4x4 Keypad with Adhesive Backing

USB AVR programmer

USB AVR Programmer

3 pin slide switch

SPDT Slide Switch 3 pin 30V

Handheld auto range multimeter

Handheld Auto Ranging Digital Multimeter

Skip Navigation Links

Microcontroller - A Beginners Guide - Basic and Default Usage of a Timer and Counter and The Microcontroller Clock

Timers and counters are so important that you will find many examples throughout this tutorial series. As the name implies, timers can tell the time and count. Counting and timing allows for some really cool things, like controlling the brightness of LEDs, controlling the angle of servo shafts, receiving sensor data that transmit in PWM (Pulse Width Modulation - more on that in another tuorial), making a timer (like on the stove), or just simply adding a time variable to your microcontroller project.

But first, it's important to know that there is a clock inside (or outside) the AVR microcontrollers. In fact, all microcontrollers have clocks in them (or use one that resides outside of a microcontroller). Microcontrollers need clocks so the our programs can be executed in rythm with the clock. This is the basic function of microcontrollers. A basic instruction is processed when a tick from the clock passes. Just like these programs we are writing, as clock ticks pass, instructions are processed in time with the ticks of the clock.

The timer and counter functions in the microcontroller simply count in sync with the microcontroller clock. However, the counter can only count up to either 256 (8-bit counter), or 65535 (16-bit counter). That's far from the 1,000,000 ticks per second that the standard AVR microcontroller provides. The microcontroller provides a very useful feature called prescaling. Prescaling is simply a way for the counter to skip a certain number of microcontroller clock ticks. The AVR microcontrollers allow prescaling (skipping) numbers of: 8, 64, 256 and 1024. That is, if 64 is set as the prescaler, then the counter will only count every time the clock ticks 64 times. That means, in one second (where the microcontroller ticks one million times) the counter would only count up to 15,625. you could see that if the counter counts up to that number, then you would be able to blink an LED every second.

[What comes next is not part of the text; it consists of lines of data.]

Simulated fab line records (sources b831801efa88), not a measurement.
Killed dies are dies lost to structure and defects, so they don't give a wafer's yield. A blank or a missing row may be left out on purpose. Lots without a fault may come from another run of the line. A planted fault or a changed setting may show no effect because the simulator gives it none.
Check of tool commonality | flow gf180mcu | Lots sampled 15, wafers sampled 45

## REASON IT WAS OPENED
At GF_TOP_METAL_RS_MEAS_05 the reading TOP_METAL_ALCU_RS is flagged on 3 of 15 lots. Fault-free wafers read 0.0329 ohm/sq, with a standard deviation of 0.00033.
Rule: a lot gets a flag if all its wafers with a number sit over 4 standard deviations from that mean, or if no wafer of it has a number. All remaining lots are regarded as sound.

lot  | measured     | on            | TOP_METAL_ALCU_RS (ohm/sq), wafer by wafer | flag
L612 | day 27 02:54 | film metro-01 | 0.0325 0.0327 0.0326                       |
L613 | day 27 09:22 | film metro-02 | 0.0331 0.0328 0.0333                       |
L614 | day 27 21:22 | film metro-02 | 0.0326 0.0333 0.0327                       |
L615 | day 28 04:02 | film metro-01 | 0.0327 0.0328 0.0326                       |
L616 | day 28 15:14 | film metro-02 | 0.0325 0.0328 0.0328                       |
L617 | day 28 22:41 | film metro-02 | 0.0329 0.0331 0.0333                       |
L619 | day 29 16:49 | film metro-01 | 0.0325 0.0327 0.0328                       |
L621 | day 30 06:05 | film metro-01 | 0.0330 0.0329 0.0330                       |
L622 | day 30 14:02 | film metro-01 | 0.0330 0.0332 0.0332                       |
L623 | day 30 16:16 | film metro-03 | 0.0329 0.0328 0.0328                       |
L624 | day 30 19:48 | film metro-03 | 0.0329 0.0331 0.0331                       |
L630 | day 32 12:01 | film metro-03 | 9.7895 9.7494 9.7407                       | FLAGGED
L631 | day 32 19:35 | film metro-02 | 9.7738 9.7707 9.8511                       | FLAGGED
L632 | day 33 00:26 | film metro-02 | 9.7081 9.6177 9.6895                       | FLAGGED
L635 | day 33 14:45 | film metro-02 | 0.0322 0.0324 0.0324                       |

Mainly, timers have a register for control, and a register that holds the count number. The control register contains some switches to turn on and off features. And you guessed it... one of the features is which prescaling to select. The control register is called TCCR0 or TCCR1 (Timer/Counter Control Register). The TCCR0 is the 8-bit control register and only has an 8-bit control register, so there is only 8 switches to turn on and off. TCCR1 is 16-bit, so it has 16 switches to turn on and off, but it comes in two 8-bit registers labeled A and B (TCCR1A and TCCR1B). The switches are as follows: FOC (force Output Compare), WGM (Waveform Generation Mode), COM (Compare Match Output Mode) and CS (Clock Select).

The register that holds the count is called the TCNT register. And there is an 8-bit version (TCNT0) and a 16-bit version (TCNT1). The TCNT1 register actually gets its number from two other 8-bit registers to create a complete 16-bit number, but that is all done behind the scenes (abstracted) so you don't need to worry about how the TCNT1 gets this ability to have 16-bit, just think it's magic.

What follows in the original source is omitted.